Bank to end new mortgage lending due to market pressures

Paul Lynam, chief executive, Secure Trust Bank

Secure Trust Bank has said it plans to cease all new mortgage lending until “conditions become more favourable”.

The group said it had noted lenders were increasingly competing on price and risk appetite to drive new residential mortgage business volumes.

Secure Trust Bank said that during the second half of 2018, market pressures and competition intensified, driven by continued uncertainties in the wider housing market which have put the mortgage industry “under huge pressure”.

It said: “Having considered all of these factors, Secure Trust Bank is proposing to cease origination of new residential mortgage business until conditions become more favourable. Any changes in the business that may arise from this proposal, following the conclusion of the consultation period with the staff affected, are not expected to have a material impact on 2018 and 2019 earnings.”

In an update this morning on its trading for the year to the end of December, Secure Trust Bank has said its repositioning towards lower risk lending across a focused group of attractive market segments continued to drive profit growth in 2018.

The bank said it continued to trade strongly in the final period of the year.

Customer numbers and the associated retail finance, motor finance, mortgages and SME lending balances continued to grow, “in a carefully controlled manner” during the period with customer lending balances exceeding £2bn for the first time, which it described as an “important milestone”.

Secure Trust Bank said that, given the heightened economic and political uncertainty, the group continues to be selective in respect of new lending activities.
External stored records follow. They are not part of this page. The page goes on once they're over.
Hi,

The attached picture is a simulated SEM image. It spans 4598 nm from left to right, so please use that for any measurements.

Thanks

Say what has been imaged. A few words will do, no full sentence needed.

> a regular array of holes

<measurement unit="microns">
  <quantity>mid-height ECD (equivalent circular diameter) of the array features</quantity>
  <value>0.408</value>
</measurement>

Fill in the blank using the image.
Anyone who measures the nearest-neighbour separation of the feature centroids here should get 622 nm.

The group said: “The strategic repositioning of the group towards lower risk lending across a focused group of attractive market segments continued to drive profit growth and improve the credit quality of new customer loan originations. The legacy subprime motor portfolio has, as expected, been run-down to immaterial levels and the resulting shift in the portfolio mix has driven the expected significant reduction in impairments. The group is progressing plans to offer a broader range of motor finance products in the prime end of the market.”

It added: “The group entered 2019 with positive business momentum, robust capital positions and very strong liquidity and remains well placed to pursue its strategic priorities.”